A many-layered phenomenon

Explaining the economics behind onion prices

Update : 26 Oct 2019, 08:31 PM

Certainly, we should not make fun of those trying to make the world a better place and we won't do so with Chittagong Deputy Commissioner Elius Hossain who urged onion traders to only make a “just” profit.

We will not make fun of the person but just use the statement as an example of getting economics entirely and wholly wrong. We want the onion traders to make as massive a profit as they can, assuming that they remain within the bounds of the law of course.

It is often pointed out that economics is amoral -- rightly so.

One of the major reasons being that it's not a normative science, telling us how things should be. Rather, it's a positive one, telling us how things are.

A crucial aspect -- the price system -- which is not there to enforce any particular result nor the notion of fairness but rather just to tell us how much of whatever is out there, and how much do people want.

If there are fewer things than what people wish to consume then we desire the price to go higher, if more then lower. Because that is then the information that flows through to all consumers and all producers.

Consider what happens if large profits are being made from high prices. Here, onion farmers will look at market prices and rapidly begin to calculate the profits that could have been made by themselves if only they'd planted more onions a few months back.

So, what do they do now? They plant more onions for the next harvest. This brings prices back down again -- in time, of course.

We also know that farmers do this, for we can readily observe that high prices for the last crop lead to greater supply of the same comestible in the next harvest. This is why farm output “yo-yos” up and down so much -- in a pattern that's been repeating for millennia.
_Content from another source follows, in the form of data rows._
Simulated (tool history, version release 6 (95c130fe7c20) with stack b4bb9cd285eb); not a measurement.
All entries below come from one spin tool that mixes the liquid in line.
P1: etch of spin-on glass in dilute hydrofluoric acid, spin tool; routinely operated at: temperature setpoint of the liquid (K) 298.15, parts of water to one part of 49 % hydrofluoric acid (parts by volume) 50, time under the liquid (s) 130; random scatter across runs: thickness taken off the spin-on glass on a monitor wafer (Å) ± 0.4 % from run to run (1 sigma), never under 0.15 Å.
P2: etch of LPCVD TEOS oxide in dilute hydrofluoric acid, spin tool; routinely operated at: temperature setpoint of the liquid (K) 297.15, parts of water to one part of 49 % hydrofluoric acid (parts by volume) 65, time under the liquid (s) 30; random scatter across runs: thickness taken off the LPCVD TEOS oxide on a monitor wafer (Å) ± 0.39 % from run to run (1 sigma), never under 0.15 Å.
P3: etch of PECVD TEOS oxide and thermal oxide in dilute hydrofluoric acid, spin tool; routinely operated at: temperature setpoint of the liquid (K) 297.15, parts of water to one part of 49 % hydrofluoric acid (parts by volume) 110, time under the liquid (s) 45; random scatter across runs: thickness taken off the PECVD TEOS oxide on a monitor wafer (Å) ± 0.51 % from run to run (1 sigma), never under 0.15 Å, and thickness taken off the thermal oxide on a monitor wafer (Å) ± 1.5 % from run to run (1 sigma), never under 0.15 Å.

Similarly, high prices make consumers purchase and use less of the item in question. Sure, onions are a vital part of the cuisine but still, it's entirely possible to go light on the onion bhajis and heavier on bhindi bhajis, for example.

And in a time of expensive onions, when there is a shortage, we'd probably like to be urging menu planners to do that. A high price performs that task for us.

Thus we don’t want people to moderate their prices in a time of dearth at all, we want those prices to be as extreme as the market will bear so that producers are incentivized to deliver more.

Yes, we can start to say that food is different because it takes time to grow. But we also have that possibility of trade and that's a much faster solution. It is vanishingly rare that growing conditions -- presumably the cause of the shortage and price rise in the first place -- deteriorate in all growing regions around the world at the same time.

So, we want price movements and profits -- those are the very things that reduce the shortage. On both sides, supply and demand.

There is a deeper point here as well. That very concept of a “just price” stems, in English at least, from St Thomas Aquinas, who was the cleric who reintroduced Aristotle into philosophic discussions. This was a dead end for economics, sadly, as it attempted to be that normative delineation of value. 

There was, is, some “just” value to an item. One which, according to Aquinas, it is sinful to charge more than. The belief in God's justness here is as you wish to believe but the argument that there is some knowable, even un-knowable, absolute value to anything is simply incorrect. It always depends upon the supply and demand of the good.

Take something as simple as water. We cannot say that a litre of water is “worth” Tk20. Or any other number at all. It depends. The middle of summer, a hot day at the beach, and we'll willingly pay that and more for a cold bottle. The middle of the monsoon and the same water's flooding the basement and we'll happily pay people to pump it out -- it now has a negative value.

Value always depends. Which is the one thing that morals and moral values don't.

Yes, we entirely get the point that the deputy commissioner was making. It's really saying “don't be unfair.” Which is an excellent guide to a happy life but it's not how we want prices to be set. For there is no fairness about prices, they are simply information. 

And it's only if we get the full and correct information about what is happening that we can go solve the problem.


Tim Worstall is a Senior Fellow at the Adam Smith Institute in London.